When it’s time to place a lumber order, we all know the basics that need to be covered: species, size, and grade. But did you know that those things should just be a starting point for the conversation? If you give any lumber supplier only the basics, and they give you a quote without asking any follow-up questions, don’t just walk — run the other way. Trust us: you want a lumber supplier that makes the details of your project their business.
Typical Questions You Need To Answer
For starters, be prepared to discuss your intended end use and details about it. For instance, what will you be doing to these boards once they arrive at your job site — planing, moulding, pre-finishing, all of the above? Then, what kind of exposure will the board experience?
A top-notch lumber supplier will also ask questions to help you avoid problems or over-paying. For instance, they might ask if you have accounted for overage — and, if so, by how much. They’ll also ask if your application requires that every board meets the size specifications you mentioned, or if some boards would be able to be shorter or narrower than those dimensions.

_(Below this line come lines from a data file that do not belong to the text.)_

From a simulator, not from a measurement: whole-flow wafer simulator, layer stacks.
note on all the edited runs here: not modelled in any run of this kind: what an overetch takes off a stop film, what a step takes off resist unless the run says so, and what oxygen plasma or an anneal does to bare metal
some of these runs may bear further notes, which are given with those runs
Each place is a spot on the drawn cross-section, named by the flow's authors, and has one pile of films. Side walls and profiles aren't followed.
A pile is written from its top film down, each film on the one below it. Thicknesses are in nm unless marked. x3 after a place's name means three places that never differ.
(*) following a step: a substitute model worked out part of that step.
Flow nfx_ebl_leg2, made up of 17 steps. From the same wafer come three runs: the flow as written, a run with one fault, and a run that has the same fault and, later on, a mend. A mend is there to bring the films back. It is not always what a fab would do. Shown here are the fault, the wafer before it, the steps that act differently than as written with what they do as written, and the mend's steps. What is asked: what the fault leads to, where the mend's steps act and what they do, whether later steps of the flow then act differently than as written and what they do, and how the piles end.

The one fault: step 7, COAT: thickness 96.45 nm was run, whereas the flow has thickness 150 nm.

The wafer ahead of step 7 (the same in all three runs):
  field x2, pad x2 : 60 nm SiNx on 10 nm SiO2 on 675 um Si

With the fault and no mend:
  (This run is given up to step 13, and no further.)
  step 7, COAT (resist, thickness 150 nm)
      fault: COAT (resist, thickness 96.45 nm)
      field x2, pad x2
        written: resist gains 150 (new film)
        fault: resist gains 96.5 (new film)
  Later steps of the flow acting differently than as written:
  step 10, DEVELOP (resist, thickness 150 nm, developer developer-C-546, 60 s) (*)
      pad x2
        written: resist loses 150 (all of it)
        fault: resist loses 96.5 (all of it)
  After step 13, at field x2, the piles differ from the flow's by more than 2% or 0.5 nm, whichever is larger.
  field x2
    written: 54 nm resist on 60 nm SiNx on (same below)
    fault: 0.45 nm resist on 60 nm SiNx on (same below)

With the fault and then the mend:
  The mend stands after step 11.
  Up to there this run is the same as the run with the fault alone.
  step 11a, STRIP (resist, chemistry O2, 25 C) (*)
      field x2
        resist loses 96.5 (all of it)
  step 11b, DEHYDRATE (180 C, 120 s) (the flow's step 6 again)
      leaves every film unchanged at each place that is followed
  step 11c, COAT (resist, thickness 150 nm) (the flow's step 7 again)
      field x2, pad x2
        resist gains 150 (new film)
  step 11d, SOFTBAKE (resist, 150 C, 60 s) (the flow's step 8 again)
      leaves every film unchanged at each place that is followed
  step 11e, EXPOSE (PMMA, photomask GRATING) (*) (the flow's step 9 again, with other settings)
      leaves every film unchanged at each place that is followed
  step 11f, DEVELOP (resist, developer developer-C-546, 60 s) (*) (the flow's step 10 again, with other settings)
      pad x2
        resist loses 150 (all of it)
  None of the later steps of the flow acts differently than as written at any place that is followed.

The Biggest Question You Should Be Asked
When it comes to satisfaction, it’s important to close the expectations-reality gap as soon and as much as possible. That gap can exist between you and your customer as well as between you and your lumber supplier. This big question is the one you should be asking your customers and which should also be asked of you by any lumber supplier worth its salt: “What does ‘A grade’ mean to you and to your customer?” Do you see why grading systems aren’t enough? “Top grade” has a technical specification, but it doesn’t tell the whole story.
For one thing, grade specifications vary based on species, and no grading system accounts for every idiosyncrasy of every species. For another thing, much of what we stock here at J. Gibson McIlvain is actually above-grade lumber; depending on the industry you’re in, your image of the ideal board may be quite different than that of your neighbors in another industry.
The Result of Question-Free Ordering
You don’t have to have a conversation; you could just order with the basic information we listed at the outset: species, size, and grade. But be forewarned: if you simply place your order without asking or answering any questions, you probably won’t like what you get. In all likelihood, simplistic orders lead to one of two unfavorable results:
First, you could end up with only a portion of your order meeting your (unstated) expectations, leading to waste (which translates into added expense) as well as requiring you to place an added order. The timeframe won’t work out as you or your customer had hoped, and you’ll both end up frustrated.
Second, you could end up with a finished product that falls short of your customer’s (undiscussed) expectations. Again, frustration on both sides would be inevitable. And no one really wants to order that.